Plaintiff's proposed 10th cause of action for breach of the covenant of good faith and fair dealing was properly allowed to the extent it alleges that defendants are deliberately keeping the rent on the Property low in order to avoid their obligation to repay the $100,000 if the rent exceeds a certain amount. The IAS court presumably rejected the remainder of the proposed 10th cause of action because it overlapped with plaintiff's fraud claims. However, since we have found that plaintiff's fraud claims are not time-barred, we reinstate the remainder of the proposed 10th cause of action.
The IAS court erred in permitting plaintiff to add a 17th cause of action for unjust enrichment because there is "a valid written agreement, the existence of which is undisputed, and the scope of which clearly covers the dispute between the parties" (Clark-Fitzpatrick, Inc. v. Long Is. R.R. Co., 70 N.Y.2d 382, 389).

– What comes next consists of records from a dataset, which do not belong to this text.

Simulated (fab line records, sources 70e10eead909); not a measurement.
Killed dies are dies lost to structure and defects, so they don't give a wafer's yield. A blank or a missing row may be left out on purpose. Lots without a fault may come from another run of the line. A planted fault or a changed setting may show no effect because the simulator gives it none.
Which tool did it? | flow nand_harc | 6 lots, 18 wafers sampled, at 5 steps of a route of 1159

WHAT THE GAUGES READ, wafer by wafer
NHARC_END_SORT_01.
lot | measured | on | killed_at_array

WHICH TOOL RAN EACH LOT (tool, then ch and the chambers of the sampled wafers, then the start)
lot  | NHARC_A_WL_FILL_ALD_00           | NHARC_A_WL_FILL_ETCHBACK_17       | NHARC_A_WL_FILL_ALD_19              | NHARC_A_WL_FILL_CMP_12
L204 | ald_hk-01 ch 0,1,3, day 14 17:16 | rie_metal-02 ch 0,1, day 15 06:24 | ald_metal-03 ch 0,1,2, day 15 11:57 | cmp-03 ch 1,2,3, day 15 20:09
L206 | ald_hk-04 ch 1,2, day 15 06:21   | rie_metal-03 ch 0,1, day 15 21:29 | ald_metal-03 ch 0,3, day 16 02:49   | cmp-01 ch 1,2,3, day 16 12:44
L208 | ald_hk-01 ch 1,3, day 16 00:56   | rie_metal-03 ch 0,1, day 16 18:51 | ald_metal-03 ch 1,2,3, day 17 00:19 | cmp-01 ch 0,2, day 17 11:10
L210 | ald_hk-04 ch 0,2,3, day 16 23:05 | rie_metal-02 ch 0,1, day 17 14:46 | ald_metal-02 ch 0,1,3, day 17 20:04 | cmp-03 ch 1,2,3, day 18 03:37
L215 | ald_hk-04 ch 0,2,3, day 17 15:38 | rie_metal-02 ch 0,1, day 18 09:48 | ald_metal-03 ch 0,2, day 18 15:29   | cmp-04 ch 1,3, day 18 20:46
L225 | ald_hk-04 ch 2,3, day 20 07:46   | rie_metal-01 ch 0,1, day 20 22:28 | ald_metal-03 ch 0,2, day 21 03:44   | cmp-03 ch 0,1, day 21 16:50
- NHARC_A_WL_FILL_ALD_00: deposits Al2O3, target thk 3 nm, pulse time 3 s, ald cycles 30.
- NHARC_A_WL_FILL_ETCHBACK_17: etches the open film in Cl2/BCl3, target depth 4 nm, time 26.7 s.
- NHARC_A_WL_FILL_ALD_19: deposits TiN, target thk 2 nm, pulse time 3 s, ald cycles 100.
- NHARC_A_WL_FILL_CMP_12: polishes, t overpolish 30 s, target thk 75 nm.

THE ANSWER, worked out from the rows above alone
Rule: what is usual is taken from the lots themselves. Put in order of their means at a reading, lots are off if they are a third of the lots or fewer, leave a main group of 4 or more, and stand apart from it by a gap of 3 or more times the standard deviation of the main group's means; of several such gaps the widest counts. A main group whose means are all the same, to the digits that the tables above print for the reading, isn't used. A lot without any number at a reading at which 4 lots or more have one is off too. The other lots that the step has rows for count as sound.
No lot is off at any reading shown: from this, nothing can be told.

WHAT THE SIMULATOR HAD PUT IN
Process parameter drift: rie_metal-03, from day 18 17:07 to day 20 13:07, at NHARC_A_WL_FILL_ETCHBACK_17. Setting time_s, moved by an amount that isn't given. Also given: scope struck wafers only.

The 14th cause of action, which seeks to pierce SOFIE's corporate veil, should have been decided under the law of SOFIE's state of incorporation (see Kalb, Voorhis Co. v. Am. Fin. Corp., 8 F.3d 130, 132-133). However, since the parties have cited New York rather than Netherlands law, we will apply New York law. Assuming, arguendo, that the corporate veil can be pierced to reach a non-shareholder (see e.g. Guilder v. Corinth Constr. Corp., 235 A.D.2d 619; Freeman v. Complex Computing Co., 119 F.3d 1044, 1051), the IAS court properly refused to add Farzad Rastegar as an individual defendant under the 14th cause of action in the absence of any allegations that he was doing business in his individual capacity, shuttling his personal funds in and out of SOFIE without regard to corporate formalities and to suit his own convenience (see Walkovszky v. Carlton, 18 N.Y.2d 414, 420). However, the IAS court properly sustained the cause of action seeking to pierce SOFIE's corporate veil to reach MTM and Capital, plaintiff having alleged that these defendants dominated SOFIE and used their control to perpetrate a fraud upon plaintiff and that SOFIE did not observe proper corporate formalities (see e.g. Matter of Morris v. New York State Dept. of Taxation Fin., 82 N.Y.2d 135; Heineman v. S S Mach. Corp., 750 F. Supp. 1179, 1188-1189).
The IAS court's allowance of discovery with respect to SOFIE should be expanded to the extent that the fraud claims are allowed and should include the right to seek disclosure from the mother of Farzad Rastegar.
The IAS court properly denied defendants' motion for sanctions, as plaintiff's conduct to the date of the order being appealed was not frivolous within the meaning of 22 NYCRR § 130-1.1(c). We decline to consider, on this appeal, actions that took place after the order under review.
THIS CONSTITUTES THE DECISION AND ORDER OF THE SUPREME COURT, APPELLATE DIVISION, FIRST DEPARTMENT.